When discussing agricultural conservation practices, it is easy to think of conservation and economics as mutually exclusive. People often assume that a certain practice or strategy can be either environmentally friendly or economically beneficial, but not both.
This is simply not the case. There are many situations where conservation methods not only protect our natural resources but also provide economic benefits. One example is wetlands.
A century ago, numerous wetlands were woven into Iowa’s prairie landscape. To enable agricultural production, drainage systems were put in place to make wetland areas suitable for growing crops. Approximately 90 percent of Iowa’s native wetlands were drained for agriculture and development.

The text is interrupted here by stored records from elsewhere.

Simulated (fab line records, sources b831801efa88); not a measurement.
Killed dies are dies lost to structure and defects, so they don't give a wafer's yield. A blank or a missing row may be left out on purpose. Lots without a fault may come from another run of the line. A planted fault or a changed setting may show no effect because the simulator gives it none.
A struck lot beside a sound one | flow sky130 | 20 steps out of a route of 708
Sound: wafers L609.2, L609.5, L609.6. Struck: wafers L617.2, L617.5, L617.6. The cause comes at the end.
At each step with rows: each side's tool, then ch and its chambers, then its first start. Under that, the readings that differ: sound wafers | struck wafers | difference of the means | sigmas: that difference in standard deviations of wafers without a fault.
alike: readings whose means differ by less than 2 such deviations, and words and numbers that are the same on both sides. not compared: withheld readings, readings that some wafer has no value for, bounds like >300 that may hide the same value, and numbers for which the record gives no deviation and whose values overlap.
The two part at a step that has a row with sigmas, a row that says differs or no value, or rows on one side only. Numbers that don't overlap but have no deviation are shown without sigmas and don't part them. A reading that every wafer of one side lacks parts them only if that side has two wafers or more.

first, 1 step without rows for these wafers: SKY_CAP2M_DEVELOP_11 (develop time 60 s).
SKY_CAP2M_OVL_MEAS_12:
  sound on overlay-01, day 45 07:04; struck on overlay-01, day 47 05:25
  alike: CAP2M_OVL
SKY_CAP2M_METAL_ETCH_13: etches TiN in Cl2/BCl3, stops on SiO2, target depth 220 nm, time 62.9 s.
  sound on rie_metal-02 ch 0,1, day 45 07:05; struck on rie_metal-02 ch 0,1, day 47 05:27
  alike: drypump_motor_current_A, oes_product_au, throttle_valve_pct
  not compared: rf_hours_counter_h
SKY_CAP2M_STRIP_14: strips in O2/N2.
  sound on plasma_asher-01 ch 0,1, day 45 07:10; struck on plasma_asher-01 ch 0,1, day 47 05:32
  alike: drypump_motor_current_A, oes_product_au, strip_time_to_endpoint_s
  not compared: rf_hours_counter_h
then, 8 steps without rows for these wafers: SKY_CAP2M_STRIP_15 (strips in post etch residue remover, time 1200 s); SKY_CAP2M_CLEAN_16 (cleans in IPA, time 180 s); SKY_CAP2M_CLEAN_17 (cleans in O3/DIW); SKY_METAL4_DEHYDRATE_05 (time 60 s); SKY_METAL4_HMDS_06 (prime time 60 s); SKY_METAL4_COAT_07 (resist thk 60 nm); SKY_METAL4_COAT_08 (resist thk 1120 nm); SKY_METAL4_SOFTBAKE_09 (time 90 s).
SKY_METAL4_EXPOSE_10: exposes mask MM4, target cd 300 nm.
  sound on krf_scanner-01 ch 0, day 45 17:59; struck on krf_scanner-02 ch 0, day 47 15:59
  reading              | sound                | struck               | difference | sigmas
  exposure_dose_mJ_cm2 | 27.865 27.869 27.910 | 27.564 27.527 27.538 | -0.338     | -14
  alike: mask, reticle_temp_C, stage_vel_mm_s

As researchers, landowners, and policymakers have learned over the last few decades, wetlands provide a wide array of benefits to Iowans: improved water quality, increased habitat for wildlife, erosion control, sediment retention, carbon sequestration, increased crop yields and some flood mitigation.
The Iowa Nutrient Reduction Strategy includes wetlands as an important tool available to Iowa producers to control nitrogen levels in Iowa waters. Wetlands act as nature’s treatment facility through processing nitrogen and trapping other pollutants and preventing them from continuing to flow through the watershed.
When located and constructed properly, wetlands can reduce nitrogen transport by 40 to 70 percent. This is important not only for maintaining the health of Iowa waterways, but also for reducing nutrient loads in the Mississippi River that ultimately cause the Gulf of Mexico dead zone.
In addition to water quality benefits, wetlands also provide essential habitat for a number of beneficial species, including amphibians, mammals, fish, and birds. In fact, sportsmen were some of the earliest advocates of Iowa wetland restoration because of the need for suitable waterfowl habitat to maintain healthy duck populations.
Producers have not always been keen to take agricultural land out of production to create wetlands. This position is understandable given recent prices for both agricultural land and grain. However, there are economic benefits to consider beyond grain and land prices.
First, wetlands can actually produce an economic benefit for landowners. For instance, instead of watching crops drown on land that typically remains saturated during the growing season or is prone to flooding, a grower can install a wetland. In addition to the benefits of clean water, wildlife habitat, and some flood mitigation, the grower can also achieve a higher average yield with a lower input.
Second, wetlands provide services that result in positive economic outcomes both for landowners and the local community. Wetlands provide free water treatment services. The cost for providing the same water treatment services through water treatment plants is considerable.
There are many programs available through agencies such as the Natural Resources Conservation Service and the Iowa Department of Agriculture and Land Stewardship to help defray the costs of installing wetlands. Despite hesitations producers may have about wetlands, they will turn out to be quite a bargain toward the long-term economic success and ecological health of the land.
When given a choice between marginally productive farmland that requires significant input with little return and wetlands, wetlands are the obvious choice. It really is a win-win for the environment, agriculture and all Iowans.